The first direction is marketing, or more precisely, the front door of the firm. Law firm websites are about to become far more conversational. Instead of acting like static brochures with a contact form tucked in the corner, they can become active guides for potential clients. A properly trained AI assistant can answer common questions, explain what the firm does, describe practice areas in plain English, and help a visitor understand whether the firm may be the right fit. That matters because consumers are already using AI and online resources as part of their search for legal help, and Clio reports that many prospective clients are looking online for their next lawyer while AI is beginning to influence those decisions.

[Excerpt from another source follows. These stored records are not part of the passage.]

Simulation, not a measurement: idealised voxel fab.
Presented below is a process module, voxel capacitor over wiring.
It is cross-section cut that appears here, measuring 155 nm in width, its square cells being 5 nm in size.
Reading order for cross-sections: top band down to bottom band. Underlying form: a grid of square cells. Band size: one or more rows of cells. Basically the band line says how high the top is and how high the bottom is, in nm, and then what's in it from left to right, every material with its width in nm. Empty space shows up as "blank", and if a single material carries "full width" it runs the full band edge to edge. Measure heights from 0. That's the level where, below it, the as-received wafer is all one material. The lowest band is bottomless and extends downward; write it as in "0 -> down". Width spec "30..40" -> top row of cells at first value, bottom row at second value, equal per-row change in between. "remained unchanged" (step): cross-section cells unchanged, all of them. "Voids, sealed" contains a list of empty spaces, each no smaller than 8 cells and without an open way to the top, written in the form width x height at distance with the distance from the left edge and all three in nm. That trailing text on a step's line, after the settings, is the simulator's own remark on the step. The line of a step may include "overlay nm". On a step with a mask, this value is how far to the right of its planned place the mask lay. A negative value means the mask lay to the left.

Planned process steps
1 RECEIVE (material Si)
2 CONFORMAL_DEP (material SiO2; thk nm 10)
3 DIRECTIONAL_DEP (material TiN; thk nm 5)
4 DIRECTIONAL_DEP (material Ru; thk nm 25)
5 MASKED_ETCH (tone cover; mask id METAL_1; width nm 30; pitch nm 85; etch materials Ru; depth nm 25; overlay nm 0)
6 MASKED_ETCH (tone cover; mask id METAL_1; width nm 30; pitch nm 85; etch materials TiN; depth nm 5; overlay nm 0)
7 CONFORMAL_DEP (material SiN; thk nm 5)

The second direction is internal knowledge. Every law firm has an enormous reserve of judgment sitting inside partners’ heads, old briefs, CLE decks, sample documents, presentations, books, articles, and half-forgotten folders with names that suggest nobody should ever open version three. Legal knowledge platforms are already moving toward natural-language questioning over internal documents and turning a firm’s collective expertise into actionable answers. That means the future associate will not always need to interrupt a partner to ask, “What comes next here, and why?” Sometimes the first pass will come from a private AI trained on the firm’s own approved knowledge.

The third direction is even more client-facing. I can see the rise of an AI knowledge partner built around the expertise of a senior attorney for specific, process-heavy practice areas. Think company formation, immigration, intellectual property filings, estate planning workflows, DUI matters, and other areas where clients often have the same questions at the same stages. Legal vendors are already releasing custom AI app builders, configurable workflows, and advanced practice-area workflow tools, which tells me this is not wishful thinking. It is product direction.
Of course, none of this works if firms treat AI like it can walk into the office, put on a tie, and start practicing law. The ethical duties still belong to the lawyers. The ABA’s guidance is clear on that, and Clio’s reporting suggests many firms still do not even have a clear AI policy or that their people do not know whether one exists. So the winners will not be the firms that merely buy a tool. They will be the firms that build guardrails, protect confidential information, supervise outputs, and design smart escalation to human attorneys when facts get messy, unusual, or high stakes.
My view is simple. This is not distant-future talk. Some of these capabilities are already here in early form, and the rest are arriving on a timeline measured in quarters, not decades. Over the next 12 to 24 months, the firms that build thoughtful, private, practice-specific AI systems will not look futuristic. They will just look unusually well run. To me, that is exactly where this is headed.
What do you think is the next real evolution of AI in law? Do you agree it will come from private, practice-specific systems, or do you see a different shift happening first?